Skip to main content

Melanie McNett

The education clause of the New Mexico Constitution guarantees a “uniform system of free public schools sufficient for the education of, and open to, all the children of school age…” NM Const. Art. XII, § 1. This charges the state’s legislative and executive branches with creating and enforcing laws that promote adequate public schooling for children throughout the state. Until recently, the clause had never been interpreted to determine what “uniform” and “sufficient” schooling actually entails, or whether that right is being adequately fulfilled. That changed in 2014 when the New Mexico Center on Law and Poverty and the Mexican American Legal Defense and Educational Fund filed a lawsuit alleging that the state has been neglecting this constitutional obligation, particularly with respect to students who are low-income, Native American, English language learners, or students with disabilities. Citing student outcomes such as low reading and math proficiencies and low graduation rates, the civil rights groups argued that unconstitutional disparities between school districts can be attributed to inadequate programming, services, staffing, and funding.

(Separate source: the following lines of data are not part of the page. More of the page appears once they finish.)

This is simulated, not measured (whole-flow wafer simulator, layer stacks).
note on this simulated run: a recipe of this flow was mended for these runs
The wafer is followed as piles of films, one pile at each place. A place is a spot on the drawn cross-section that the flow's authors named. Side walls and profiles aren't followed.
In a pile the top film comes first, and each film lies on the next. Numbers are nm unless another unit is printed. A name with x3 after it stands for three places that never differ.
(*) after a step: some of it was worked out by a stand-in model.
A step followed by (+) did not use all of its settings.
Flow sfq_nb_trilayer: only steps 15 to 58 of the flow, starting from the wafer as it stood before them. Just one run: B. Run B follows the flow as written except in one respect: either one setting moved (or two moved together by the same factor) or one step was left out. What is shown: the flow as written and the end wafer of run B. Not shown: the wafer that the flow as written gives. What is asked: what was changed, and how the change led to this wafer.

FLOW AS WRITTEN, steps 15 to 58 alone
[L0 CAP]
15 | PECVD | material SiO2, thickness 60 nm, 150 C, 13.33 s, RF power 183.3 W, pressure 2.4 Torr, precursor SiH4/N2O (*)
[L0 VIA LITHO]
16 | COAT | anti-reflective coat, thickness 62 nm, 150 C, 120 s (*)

After a lengthy trial, a judge for the First Judicial District Court held for the plaintiffs, finding that the education clause of the state constitution is not being met within the state’s current system. Holding that New Mexico children have a right to be college and career ready, which includes quality pre-K and linguistically and culturally appropriate educational programming and services, the judge ordered that the state take “immediate steps” to rectify these problems. Additionally, the court emphasized that a lack of funding is not an excuse for neglecting students who are low-income, Native American, English language learners, or students with disabilities. Since then, New Mexico public schools have received a 17% funding increase from the legislature to address these deficiencies. Attorneys for the plaintiffs have expressed concerns over the state’s plan to use the money toward pay raises for teachers and administrators, rather toward services and programming for students. In any case, this landmark victory is driving important conversations about the quality of education across the state and will likely have lasting effects on New Mexico’s students.